Re: [Crash-utility] Broken backtrace with nested NMIs

Saturday, 24 May 2014

On Sat, 24 May 2014 20:24:30 +0800
oliver yang <yangoliver(a)gmail.com&gt; wrote:

...
 2014-04-29 19:27 GMT+08:00 Petr Tesarik <ptesarik(a)suse.cz&gt;:

 >
 > It will show an incorrect register dump, but the backtrace continues.
 > For example:
 >

 Hi Petr,

 The back trace looks good.

 How did you know the register dump is incorrect? 
The saved registers did not make any sense in the interrupted code. ;-)
And one of them, which should have been a pointer, looked like RFLAGS.

...
 At least the value of RSP saved in NMI stack seemed to be good,

 RSP: ffff880232b2ff18 
Yes, SS, RSP, RFLAGS, CS, and RIP may look good, because they are
pushed onto stack by the CPU. But they may point back to a NMI if it
was a nested NMI. See my comments below.

...
 Recently, I'm working on a core file analysis, and found crash
tool
 couldn't give the correct NMI back trace.
 But I can find right stack trace by using IST pointer.
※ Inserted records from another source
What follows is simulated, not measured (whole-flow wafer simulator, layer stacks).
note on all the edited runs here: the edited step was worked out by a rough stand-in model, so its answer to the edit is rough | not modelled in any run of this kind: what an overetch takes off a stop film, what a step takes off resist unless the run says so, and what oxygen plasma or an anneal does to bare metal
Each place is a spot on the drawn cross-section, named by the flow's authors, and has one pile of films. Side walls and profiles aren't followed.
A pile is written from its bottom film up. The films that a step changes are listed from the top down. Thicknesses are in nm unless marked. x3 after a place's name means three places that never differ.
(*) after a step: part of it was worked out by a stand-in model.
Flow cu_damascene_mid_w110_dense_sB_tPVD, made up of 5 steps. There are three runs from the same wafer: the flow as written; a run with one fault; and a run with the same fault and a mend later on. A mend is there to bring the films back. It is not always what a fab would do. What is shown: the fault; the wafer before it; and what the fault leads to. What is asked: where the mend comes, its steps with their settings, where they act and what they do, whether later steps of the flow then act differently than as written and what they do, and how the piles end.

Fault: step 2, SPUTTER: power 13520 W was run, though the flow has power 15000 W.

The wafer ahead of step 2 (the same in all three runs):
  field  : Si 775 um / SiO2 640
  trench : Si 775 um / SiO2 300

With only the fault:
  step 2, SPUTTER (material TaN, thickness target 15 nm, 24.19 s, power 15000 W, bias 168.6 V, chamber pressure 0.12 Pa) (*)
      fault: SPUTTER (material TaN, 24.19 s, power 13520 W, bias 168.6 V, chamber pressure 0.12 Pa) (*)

 I'm wondering whether your patch could work for my cases.

 May I can try your fix after it is ready. 
See https://www.redhat.com/archives/crash-utility/2014-April/msg00038.html

It's now also in crash git, see
commit 8e15958e1b7183bbfbdf004f0ad8f2b62f023f9f.

So, how do you recognize wrong register dump?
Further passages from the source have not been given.